In 1971, Daniel Ellsberg faced 115 years in prison for disclosing Pentagon papers while he was a Defense and State Department official.
The papers that Ellsberg released were a top-secret Pentagon study of the U.S. government decision-making in relation to the Vietnam War. He sent the report to the top media outlets at the time.
On January 3, 1973, Ellsberg was formally charged under the Espionage Act of 1917. The charges included theft and conspiracy. Because of governmental misconduct and illegal evidence-gathering, and the defense by Leonard Boudin and Harvard Law School professor Charles Nesson the case against him was dismissed by Judge William Matthew Byrne on May 11, 1973.
In 2006, Ellsberg was awarded the Right Livelihood Award. In 2018 he was awarded the Olof Palme Prize for his “profound humanism and exceptional moral courage.”
Ellsberg is now speaking out about the presidency of Donald Trump.
“For almost four years, I’ve been very worried — ashamed and dismayed, really — that my country allowed Donald Trump to be president. It’s now of transcendent importance to prevent him from gaining a second term.

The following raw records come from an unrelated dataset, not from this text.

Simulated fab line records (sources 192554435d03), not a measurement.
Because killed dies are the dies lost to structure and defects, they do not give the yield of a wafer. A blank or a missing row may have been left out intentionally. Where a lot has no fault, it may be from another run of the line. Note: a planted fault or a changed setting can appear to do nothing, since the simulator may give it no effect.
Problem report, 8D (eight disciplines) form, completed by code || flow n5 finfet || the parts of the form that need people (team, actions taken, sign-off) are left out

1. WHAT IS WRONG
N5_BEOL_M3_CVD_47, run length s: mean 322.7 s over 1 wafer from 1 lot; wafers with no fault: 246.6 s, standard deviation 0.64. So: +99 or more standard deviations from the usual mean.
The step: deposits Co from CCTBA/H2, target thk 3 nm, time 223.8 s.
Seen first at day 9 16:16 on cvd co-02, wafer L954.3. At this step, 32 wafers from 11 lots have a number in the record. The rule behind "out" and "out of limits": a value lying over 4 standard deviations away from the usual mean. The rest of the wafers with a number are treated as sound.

“So, I’m urging people to vote for Joe Biden. As a progressive, I’ve certainly disagreed with him on many issues in the past. In fact, he was low on my list of preferences among the Democratic candidates. I voted for Bernie Sanders in the primary, as I did in 2016. (Elizabeth Warren would have been my second choice this year.),” Ellsberg shares.

He adds that “now, I’m in the fullest agreement with Sanders and other progressive leaders like Alexandria Ocasio-Cortez as they urge us to support Biden to defeat Donald Trump, not only with our own votes but with our efforts to persuade others to do so.”
Ellsberg believes that climate change is an issue that needs immediate attention and although he doesn’t agree with everything in the Green New Deal, he believes that Biden will do all he can to combat the issue.
“The current president is doing everything he can to maximize fossil-fuel emissions while eliminating regulations that would reduce them. Donald Trump is doing all he can to encourage drilling, fracking, and burning of fossil fuels, at a time when the scientific evidence is clear that continuing such a path may mean irreversibly calamitous climate change.

“While climate disaster is probably baked in right now, even greater global catastrophe can be prevented — but only by programs that will truly work toward sharply reducing carbon emissions and then ending them by 2050. Whether we as a species will achieve that is an open question. But there’s no doubt that the present course is self-destructive, for humans and the planet we depend on for life. The world of human civilization cannot afford another four years of Trump’s presidency,” Ellsberg continues.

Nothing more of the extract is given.